While we believe that his position is driven more by the potential for partisan political gain than the broader issue of governance and public trust, we agree with the conclusion of Delroy Chuck, the parliamentarian and shadow justice minister, who also writes a column in this newspaper.
Colin Campbell, appointed by Prime Minister Portia Simpson Miller, should resign from the Senate. It is a position that we have taken before. Mr. Campbell is the central figure in the Trafigura Beheer affair, the case in which a Dutch commodity trader, which does business on behalf of the Jamaican government, allegedly made a 'gift' of approximately J$31 million to the ruling People's National Party (PNP).
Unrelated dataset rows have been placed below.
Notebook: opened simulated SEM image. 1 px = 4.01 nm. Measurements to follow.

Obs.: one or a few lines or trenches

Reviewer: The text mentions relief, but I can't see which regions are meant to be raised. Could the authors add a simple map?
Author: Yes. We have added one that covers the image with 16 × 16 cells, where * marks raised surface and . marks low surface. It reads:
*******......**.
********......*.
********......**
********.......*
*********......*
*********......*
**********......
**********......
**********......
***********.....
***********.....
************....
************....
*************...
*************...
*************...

The money was channelled through an account controlled by Mr. Campbell, the former Information Minister and general secretary of the PNP, and from which he made substantial withdrawals, ostensibly to fund party activities. But when Trafigura, Mr. Campbell and his party were caught out, Trafigura declared that the money was actually payment for work done or to be done on its behalf by a consulting firm named as holder of the account. Then it implied that it knew that the cash would go to political activities.
The clear implication of the latter position was that Trafigura, aware that it was breaking European Union rules on foreign political contributions or bribes, was covering its tracks. Mr. Campbell apparently obliged by issuing invoices for the alleged work.
In the midst of this messy affair, in which he admitted that he had misled his party colleagues or kept them in the dark on pertinent facts in the affair, Mr. Campbell resigned as a minister and PNP general secretary. But by some stretch of the imagination he assumes himself worthy of staying in the Senate.
And nobody in his party appears to be telling Mr. Campbell
otherwise.
Yet, the Senate is perhaps the first place, once he felt an impulse to resign, from which Mr. Campbell should have gone. We might have understood if he attempted to tough it out as general secretary of the PNP where, primarily, he serves narrow political interests. It would not be the same as a Cabinet minister where his remit is to all Jamaicans in pursuance of the national interest. Most Jamaicans would suggest that the threshold for trust and integrity is even higher in the Senate.
Of course, the members of the Upper House are representatives of political parties, but the assumption is that by tradition and aim there is a higher order of discourse in this arm of the legislature, avoiding the most bitter and partisan posturing. It is a standard not always achieved, but within reach often enough for Jamaicans to see the possibility of it achieving the status of a chamber of thought and studied review.
By staying in the Senate with the dark clouds of Trafigura hovering over him, Mr. Campbell will be incapable of evincing that sense of trust necessary to make him a credible member of the chamber. Every time he rises to speak, his colleague members, and the wider community, would see and think scandal rather than the real merit of his contribution.
Also, we are at a loss to think of why Mr. Campbell would wish to subject his party to the indignity of a slow, downward dribble.